Sometimes a name became so famous it finds itself attached to more than just one boat. Such was the case with the name of the famous Confederate General Robert E. Lee. One famous Mississippi steam boat was named the Robert E. Lee and much has been written about it’s famous race against the steamboat Natchez in 1870. There was another vessel of the same name whose story almost faded from history and then suddenly reappeared about sixty-years later in 2001. This story is about the World War Two sinking of the passenger ship Robert E. Lee. This is also the story of the U-Boat U-166. Both vessels ended up being the boat that sank and all of this occurred in the Gulf of Mexico during 1942.
The Steamship Robert E. Lee
There’s an interesting story about a ship named the Robert E. Lee that took place during World War Two, long after the Mississippi River steamboat race. The Robert E. Lee was a combination freight/passenger steamship owned by the Eastern Steamship Line. One of the things that make this particular story so unique is that it occurred not far off the shore of the southern U.S. and it involved combat…combat against German U-Boats… something we typically associated with events that happened far away from America’s shores. This historic incident took place within fifty miles of U.S. soil. U-Boats in World War 2 operated just a few miles off America’s southern shores.
The Gulf of Mexico War Theater of War
The Gulf of Mexico was a fairly active area during the war. While battles were taking place in Europe and Africa and in the Pacific Theater, German U-Boats were infiltrating the Gulf of Mexico via the Straits of Florida between Key West and Cuba. The goal of the Germans in this area was to disrupt shipping. Ports along the southern United States in Louisiana and Texas were critical to America’s war effort. Oil tankers regularly left ports bound for the European continent. Allied ships were sunk. Shipping was being disrupted. German U-Boats were having a measure of success and as a result the United States put into effect many countermeasures.
Protecting Gulf Shipping
The U.S. maintained several army airfields in both Texas and Louisiana. Aircraft were deployed routinely over the Gulf to search for U-Boats. Naval and Coast Guard vessels were on regular patrol searching for the U-Boats and when and if found would drop depth charges. Coastal blackouts were the rule of the day. The city of Galveston Texas had forced blackouts at night to reduce the chance of U-Boat attack. The city itself was not the prime target of course but the ships passing by were. A ship passing a city along the shore at night would cast a silhouette which could be detected by a prying U-Boat periscope. Ships as standard procedure would travel without running lights however background lighting had to be kept to an absolute minimum. Ships passing by Gulf coast cities were a prime target for the U Boat submarine.

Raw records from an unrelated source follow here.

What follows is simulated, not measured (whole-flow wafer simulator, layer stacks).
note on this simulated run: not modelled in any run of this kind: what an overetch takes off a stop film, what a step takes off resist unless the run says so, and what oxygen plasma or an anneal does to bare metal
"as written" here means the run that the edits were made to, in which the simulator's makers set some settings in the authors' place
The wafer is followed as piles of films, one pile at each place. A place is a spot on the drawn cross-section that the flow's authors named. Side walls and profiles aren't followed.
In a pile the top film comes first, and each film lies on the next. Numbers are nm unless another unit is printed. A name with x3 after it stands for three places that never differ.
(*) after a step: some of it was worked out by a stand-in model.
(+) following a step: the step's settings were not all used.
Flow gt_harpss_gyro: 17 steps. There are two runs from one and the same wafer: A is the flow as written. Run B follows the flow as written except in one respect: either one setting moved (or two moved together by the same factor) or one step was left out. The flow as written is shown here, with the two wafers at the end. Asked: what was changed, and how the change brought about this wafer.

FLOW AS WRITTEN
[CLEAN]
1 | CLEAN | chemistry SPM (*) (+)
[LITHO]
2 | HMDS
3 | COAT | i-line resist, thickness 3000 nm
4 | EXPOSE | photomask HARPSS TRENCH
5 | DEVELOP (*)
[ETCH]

To give you an idea of the scope of activity in the Gulf of Mexico during the war years, the following statistics are revealing. Over seventy ships, both naval and merchant, were U-Boat victims in the Gulf of Mexico. Fifty-six vessels were sunk outright. It has been said that at least twenty U-Boats were active in the Gulf at any one time. The peak U-Boat Gulf activity was during the years 1942 and 1943. German World War 2 submarines were a constant threat to Allied shipping.
The Robert E. Lee and the Sunken U-Boat
According to U.S. Government reports, there was only one German U-Boat officially sunk in the Gulf of Mexico. This was U-166 which had sailed to the Gulf from the German U-Boat Base at Lorient France. To this very day the U-Boat remains in a watery grave just off the mouth of the Mississippi River. The area of U-166’s final resting place is also just a few hundred yards from the sunken wreckage of the SS Robert E. Lee. As it turned out, the SS Robert E. Lee was the last victim of U-166. This particular U-Boat was reported to have sunk a total of four Allied ships.
The SS Robert E. Lee, built in 1924 in Newport News Virginia, was attacked on July 30th 1942 about forty-five miles southeast of the entrance to the Mississippi River. The steamship had been on a planned route from Trinidad to Tampa and then on to New Orleans. During it’s voyage, the ship was actually diverted from Tampa and simply continued to New Orleans from Trinidad accompanied by a U.S. Naval escort ship, PC-566. One of the ironic things regarding the passenger list of the steamship involved was just who made up most of the passenger list. It just so happened that by a quirk of fate the Robert E. Lee’s passengers were mostly survivors of previously torpedoed ships on their way to the United States.
Two additional articles on our Western Trips site you’ll find interesting are Galveston’s World War Two Defenses and the Defenses of San Francisco Bay.
The Attack
On the night of July 30th 1942 the SS Robert E. Lee was hit with a torpedo just aft of it’s engine room. The torpedo was spotted by lookouts at about 200 hundred yards from the ship but there was no time to avoid being struck. The engines and steering were wrecked and the Robert E. Lee sunk in about fifteen minutes. Twenty-five people lost their lives in the sinking of the Robert E. Lee.
Naval patrol craft, PCC-566, which had been escorting the steamer spotted the U-Boat periscope and gave chase. PC-566 dropped ten depth charges. An oil slick was spotted shortly afterwards but without any other evidence there was the possibility that the German U-Boat escaped the scene.
The Amazing Discovery of the Robert E Lee and U-166
Although, the Robert E. Lee was certainly sunk, U-166 became a kind of “Flying Dutchman” of the Gulf. After the oil slick was spotted after the 1942 attack, the boat was never heard from or seen again. Efforts to find the wreck, if there was one, were never successful. It took many decades but in the year 2001 the German U-Boat, U-166, was discovered at the bottom of the Gulf of Mexico, and then by accident. Scientists working for a firm searching the Gulf of Mexico seabed for a suitable pipeline location found the wreck of the Robert E. Lee. Less than two miles away was discovered another wreck. Images of the second wreck discovered by the underwater cameras didn’t fit any already identified wrecks cataloged for that area. By the same token it did resemble the missing U-Boat.
As it turned out, the wreckage was later confirmed to be U-166. Intensive camera exploration of the exterior of the sunken vessel was undertaken in 2003. Indentations were spotted that would be consistent with depth charge explosions. There was also evidence of possible secondary explosions after the pressure hull was punctured. Camera images show that the U-Boat had broken in two during the counterattack by PC-566. The wreckage of the Robert E. Lee lies mostly intact in over 4,500 feet of water. This makes it beyond the range of recreational divers. In the case of the World War II submarine U-166, the site where this vessel lies has been designated a “war grave” due to the fifty-two of her crew entombed there. This prohibits any attempts in the future to salvage the wreckage.